British Jews are scared to go to the shops after Paris attacks, says former Chief Rabbi Lord Sacks

Lord Jonathan Sacks said that Jews were worried that they may face attacks in the wake of the Paris killings

The UK’s former Chief Rabbi has said that British Jews are scared to go to synagogues or the shops, as Theresa May calls for anti-Semitism to be dealt with more rigorously.

Lord Jonathan Sacks, now Emeritus Chief Rabbi of the United Hebrew Congregations, said that following the Paris attacks, British Jews were starting to ask whether they would be protected attending synagogue or going to a Jewish shop.

“I hope it will dissipate quickly but there can be no doubt that there is an anxiety now among British Jews which is fairly substantially at a record higher within my lifetime,” he told the Murnaghan Show on Sky News.

At an event to commemorate the victims of the Paris attacks in London, the Home Secretary praised the contribution Jewish people make to the UK and said that the country would not be the same without people of all faiths.

But Mrs May said she was troubled at the threats now faced by Jewish people and the UK must make greater efforts to eradicate anti-Semitism.

 

"I never thought I would see the day when members of the Jewish community in the United Kingdom would say they were fearful of remaining here in the United Kingdom."
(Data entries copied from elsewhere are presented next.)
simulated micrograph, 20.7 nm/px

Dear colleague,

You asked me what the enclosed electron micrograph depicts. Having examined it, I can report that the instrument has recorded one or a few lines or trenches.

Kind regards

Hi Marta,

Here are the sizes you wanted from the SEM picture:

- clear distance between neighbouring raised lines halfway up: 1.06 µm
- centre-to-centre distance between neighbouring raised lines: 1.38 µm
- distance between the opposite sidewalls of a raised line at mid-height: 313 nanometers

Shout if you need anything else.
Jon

She echoed the French prime minister Manuel Valls' comment: “If 100,000 Jews leave, France will no longer be French, the French Republic will be judged a failure," and said: “It is a sentiment I well understand, one that holds true for Britain.

“Without its Jews, Britain would not be Britain, just as without its Muslims, Britain would not be Britain - without its Sikhs, Hindus, Christians and people of other faiths, Britain would not be Britain,” she added.

Lord Sacks defended the Charlie Hebdo cartoonists and said he disagreed with the Pope, who said those mocked religion should expect a “punch”.

Police have stepped up their presence outside sensitive Jewish sites in case of an attack.